Another victory for Arnold Barn preservation in Steamboat Springs
Steamboat Springs — The Steamboat Springs City Council has agreed to make an initial investment in a plan to secure a more-visible home for a nearly 90-year-old barn that is a relic of the city’s western heritage.
Acting as the city’s Redevelopment Authority, the council on Tuesday voted 4-1 to spend up to $50,000 on blueprints that will be needed to move the Arnold Barn up the hill from the Meadows Parking Lot and make it an iconic entry feature at the doorstep of Steamboat Ski Area.
The vision is to preserve the neglected barn at the intersection of Mount Werner Road and Mount Werner Circle and add a small parking lot and interpretive signage in front of it.
Tuesday’s vote approving the blueprints for the barn’s eventual relocation was the latest victory for a structure that went from being in a serious state of neglect to the focus of a large grassroots campaign to save it.

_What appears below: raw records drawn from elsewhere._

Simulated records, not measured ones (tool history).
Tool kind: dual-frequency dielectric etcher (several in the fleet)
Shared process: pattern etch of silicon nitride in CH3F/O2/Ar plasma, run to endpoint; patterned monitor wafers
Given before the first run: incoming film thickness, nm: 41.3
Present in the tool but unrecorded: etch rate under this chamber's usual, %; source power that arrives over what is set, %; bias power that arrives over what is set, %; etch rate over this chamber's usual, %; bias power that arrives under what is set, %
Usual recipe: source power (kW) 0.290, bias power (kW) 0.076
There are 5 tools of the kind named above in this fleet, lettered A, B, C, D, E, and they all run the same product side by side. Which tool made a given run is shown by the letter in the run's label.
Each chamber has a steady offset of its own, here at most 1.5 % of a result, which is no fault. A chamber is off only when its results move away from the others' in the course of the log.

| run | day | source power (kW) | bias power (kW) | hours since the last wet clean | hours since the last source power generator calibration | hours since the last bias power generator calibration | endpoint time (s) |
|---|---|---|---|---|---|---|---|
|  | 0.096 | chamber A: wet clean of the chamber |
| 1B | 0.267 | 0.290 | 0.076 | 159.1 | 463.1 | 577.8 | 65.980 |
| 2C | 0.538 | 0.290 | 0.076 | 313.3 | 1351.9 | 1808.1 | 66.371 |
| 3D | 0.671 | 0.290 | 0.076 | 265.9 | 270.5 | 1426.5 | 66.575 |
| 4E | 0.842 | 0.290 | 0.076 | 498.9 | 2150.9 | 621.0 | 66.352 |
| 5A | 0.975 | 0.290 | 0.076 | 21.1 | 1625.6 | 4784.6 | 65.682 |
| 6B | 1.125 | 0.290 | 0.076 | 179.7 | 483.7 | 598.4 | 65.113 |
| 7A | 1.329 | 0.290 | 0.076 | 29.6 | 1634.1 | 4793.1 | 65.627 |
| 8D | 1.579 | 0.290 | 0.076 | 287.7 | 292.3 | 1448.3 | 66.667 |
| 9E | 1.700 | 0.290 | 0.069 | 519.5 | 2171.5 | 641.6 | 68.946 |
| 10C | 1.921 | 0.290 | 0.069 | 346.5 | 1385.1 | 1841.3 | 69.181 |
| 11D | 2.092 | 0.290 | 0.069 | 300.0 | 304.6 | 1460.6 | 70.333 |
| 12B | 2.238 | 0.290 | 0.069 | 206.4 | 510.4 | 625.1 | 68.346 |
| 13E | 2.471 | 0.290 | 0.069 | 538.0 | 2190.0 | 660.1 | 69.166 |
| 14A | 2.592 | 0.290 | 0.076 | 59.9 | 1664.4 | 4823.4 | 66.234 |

The council’s vote followed passionate pleas from community members and historic preservationists to preserve the barn for future generations.
“This was a beautiful barn,” Community Agriculture Alliance Executive Director Marsha Daughenbaugh said of the structure, which was built as the centerpiece of a dairy farm in the late 1920s. “She weathered many a storm, nobly standing her ground.”
Daughenbaugh said saving the barn would be something “we could all brag about” at dinner parties.
“It doesn’t matter that she is no longer a working barn. What is important is that people will have the opportunity to see the size and strength of her character,” Daughenbaugh said.
Late last year, the city sued the current property owners and a developer at the site for failing to take care of the structure, despite previous development agreements the city thinks called for its preservation.
But after the defendants in the suit offered to pay to stabilize the structure and gift it and some surrounding land to Steamboat Ski Area to care for, the council endorsed a pending plan to drop the litigation.
City Attorney Dan Foote said Tuesday the agreement appears to be on track for finalization in a few weeks, pending some title issues that must be resolved.
The legal agreement only ensures the barn will be stabilized for at least two years.
A relocation of the barn — which would involve taxpayer dollars and is only in the beginning stages of council approval — would aim to make it stand for decades to come.
With an end to the legal barn brawl in sight, the city’s Urban Renewal Advisory Authority Advisory Committee wanted to shuffle some tax funding around this year to pay for initial plans to relocate the barn.
Using the barn as an iconic entry feature at the base of the ski area has been discussed now for a decade.
Councilwoman Kathi Meyer was the lone no vote on the decision to spend taxpayer money on barn relocation plans.
She said the tax dollars that are generated from the base area Urban Renewal Area should instead be used to resolve “life safety issues,” such as sidewalk connections.
“Improving sidewalks and roads: This is what taxpayer money is designed to do,” she said.
Other council members felt differently.
Councilwoman Lisel Petis said leaving the barn in its dilapidated state and not ensuring it is preserved into perpetuity is a safety issue.
And Councilwoman Robin Crossan said the barn is currently an eyesore to anyone who doesn’t know of its history in the community.
The city created the URA to remove blight.
Councilman Scott Ford said when the barn is preserved and moved, it will likely become the new “Steamboat Barn.”
Councilman Jason Lacy recused himself from the barn vote due to a potential conflict of interest regarding past work with a developer at the barn site.
The barn’s actual relocation still has not been approved.
Early estimates indicate that project, along with new sidewalk connections and landscaping in the area, could cost an additional $400,000.
Any future funding on the project will have to be approved by the council.